How to incorporate avocado oil into your Keto

It can be difficult to reach your fat macros on Keto because 75% of your calories from healthy fats is a lot of fat if you eat it in its solid form.  A liquid like avocado oil adds some versatility to your fat consumption, allowing you to incorporate it into almost any meal so that you can up your fats without even noticing it.

If you’re going to pan fry some fish, meat or veggies, add some avocado oil to the pan first.  This will give your food a crispy coating as the food soaks up the oil and, as a bonus, prevents it from sticking to the bottom of the pan.  You can drizzle avocado oil over foods that you’re going to bake in the oven for a similar effect.

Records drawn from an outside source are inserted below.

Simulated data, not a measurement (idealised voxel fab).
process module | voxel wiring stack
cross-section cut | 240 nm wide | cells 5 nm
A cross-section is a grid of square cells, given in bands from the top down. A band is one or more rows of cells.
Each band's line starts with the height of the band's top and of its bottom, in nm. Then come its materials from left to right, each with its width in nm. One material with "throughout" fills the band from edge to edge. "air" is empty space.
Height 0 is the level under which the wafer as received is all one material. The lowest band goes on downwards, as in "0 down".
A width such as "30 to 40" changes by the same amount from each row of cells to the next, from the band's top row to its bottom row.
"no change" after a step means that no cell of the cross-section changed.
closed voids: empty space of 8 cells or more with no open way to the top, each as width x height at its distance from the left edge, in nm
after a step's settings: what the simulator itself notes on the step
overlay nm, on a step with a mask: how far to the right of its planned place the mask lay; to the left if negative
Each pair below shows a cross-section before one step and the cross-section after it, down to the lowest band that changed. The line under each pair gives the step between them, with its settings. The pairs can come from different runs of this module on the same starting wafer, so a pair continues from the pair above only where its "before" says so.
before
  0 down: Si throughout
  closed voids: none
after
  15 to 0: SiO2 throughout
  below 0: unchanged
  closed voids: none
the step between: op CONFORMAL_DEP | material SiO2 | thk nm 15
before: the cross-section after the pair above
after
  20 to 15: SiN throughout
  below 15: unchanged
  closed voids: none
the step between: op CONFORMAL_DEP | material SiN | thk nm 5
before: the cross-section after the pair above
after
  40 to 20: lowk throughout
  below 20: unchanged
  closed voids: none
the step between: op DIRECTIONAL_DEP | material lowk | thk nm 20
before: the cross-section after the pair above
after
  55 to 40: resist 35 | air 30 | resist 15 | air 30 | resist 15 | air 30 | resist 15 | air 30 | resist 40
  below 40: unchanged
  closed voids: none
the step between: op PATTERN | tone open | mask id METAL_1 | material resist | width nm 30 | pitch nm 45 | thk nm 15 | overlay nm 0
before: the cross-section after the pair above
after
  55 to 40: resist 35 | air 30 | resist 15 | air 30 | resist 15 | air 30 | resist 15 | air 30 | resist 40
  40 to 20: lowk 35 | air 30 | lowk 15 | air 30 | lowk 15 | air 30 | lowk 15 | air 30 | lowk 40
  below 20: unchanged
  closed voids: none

Making a marinade with avocado oil is as simple as mixing a few of your favorite herbs and spices in with some oil and allowing your chosen meat or veggies to sit in the mixture so that it can soak up the flavor and the benefits of the oil before you cook it.  You can also mix some vinegar, avocado oil and herbs and spices together and drizzle it over a salad for a simple, heart healthy vinaigrette. 

Conclusion

Avocado oil is an easy way to reach your healthy fat goals on Keto.  This versatile oil has a variety of health benefits and you can incorporate it into just about any meal.  If you’re struggling to get enough healthy fats into your Keto, try adding some avocado oil into your Keto meal plan.